This move by Facebook aligns it more closely with other online platforms as well as many of the major web browsers, which have implemented similar functionality, and reflects a growing trend towards enhanced online privacy and data security.

With topics such as the recent Google+ data breach and the Facebook Cambridge Analytica scandal increasingly appearing in the news, consumers are becoming more knowledgeable -- and skeptical -- regarding how their information is being tracked and used when browsing the web, especially regarding cookies.

Facebook's Announcement

If you are customer of Facebook advertising, or actively manage your company’s Facebook advertising portal, you most likely saw a recent email regarding the use of your Facebook pixel and its cookie tracking ability.

Here is the email I received:

Screen Shot 2018-10-09 at 9.02.08 AM-1

This email was slightly vague and can be confusing to some (I know it was for me), but after digging into this a little more, it was clear why Facebook made this big update to its cookie tracking.

What’s Changed With Facebook’s Cookie Tracking?

In short, Facebook will now allow you to implement first-party cookie tracking through your pixel.

What does this mean?

Previously, Facebook’s tracking pixel (a tiny image that is embedded into your site and loads when a user visits, thereby allowing you to track that visitor and acquire data you can use for marketing or advertising purposes) was a third-party cookie.

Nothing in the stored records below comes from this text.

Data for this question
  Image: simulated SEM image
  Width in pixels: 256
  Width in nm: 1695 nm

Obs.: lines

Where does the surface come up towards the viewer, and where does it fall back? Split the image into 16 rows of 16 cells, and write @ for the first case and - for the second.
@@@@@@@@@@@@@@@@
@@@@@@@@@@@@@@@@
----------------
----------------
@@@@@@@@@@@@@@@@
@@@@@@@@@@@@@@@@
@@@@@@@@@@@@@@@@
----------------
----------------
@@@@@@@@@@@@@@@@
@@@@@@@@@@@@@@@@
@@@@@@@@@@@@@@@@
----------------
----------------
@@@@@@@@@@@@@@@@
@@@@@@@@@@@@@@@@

This type of cookie is placed on a user's hard drive by a website from a domain other than the one that a user is visiting.

Because of their vulnerabilities and the potential for misuse by third-party data aggregators, third-party cookies are often blocked and/or deleted either through browser settings or by ad blockers, making them less effective for advertisers.

This change by Facebook was a direct response to this concern, as well as moves by popular browsers such as Safari and Firefox to block third-party pixels with the goal of safeguarding user data.

What Does This Change Mean For You?

For marketers and advertisers, this change by Facebook is great news as it will allow you to capture data even from users using AdBlock browser extensions -- as long as those users opt in to your first-party pixel. 

Once they have opted in, the data generated by these users will be something that you as the marketer/advertiser have full ownership and control of.

While this change does mean you will need to get your website users to opt in to cookie tracking, it is a step in the right direction of introducing an enhanced level of transparency - something that should, if done properly, build increased trust between consumers and brands. 

What Happens Next?

Marketers will not be required to enable first-party cookies, but for companies that plan to continue using Facebook Advertising, doing so is essential for campaign optimization and measurement.

While you have until October 24th to update your settings, we recommend doing so now so there is plenty of time to work out any kinks before Facebook makes this change.

If you are a Facebook user, you can adjust how Facebook is targeting you and the Ads that marketers are displaying.

This article will help make sure your privacy settings are up to date and what information you want to share.

Overall, this update will give users the ease of mind knowing the use of cookies will live on one primary domain, and Facebook marketers/advertisers will gain access to data they may have been missing out on in recent years.

Better data and safer data -- It’s a win-win for everyone.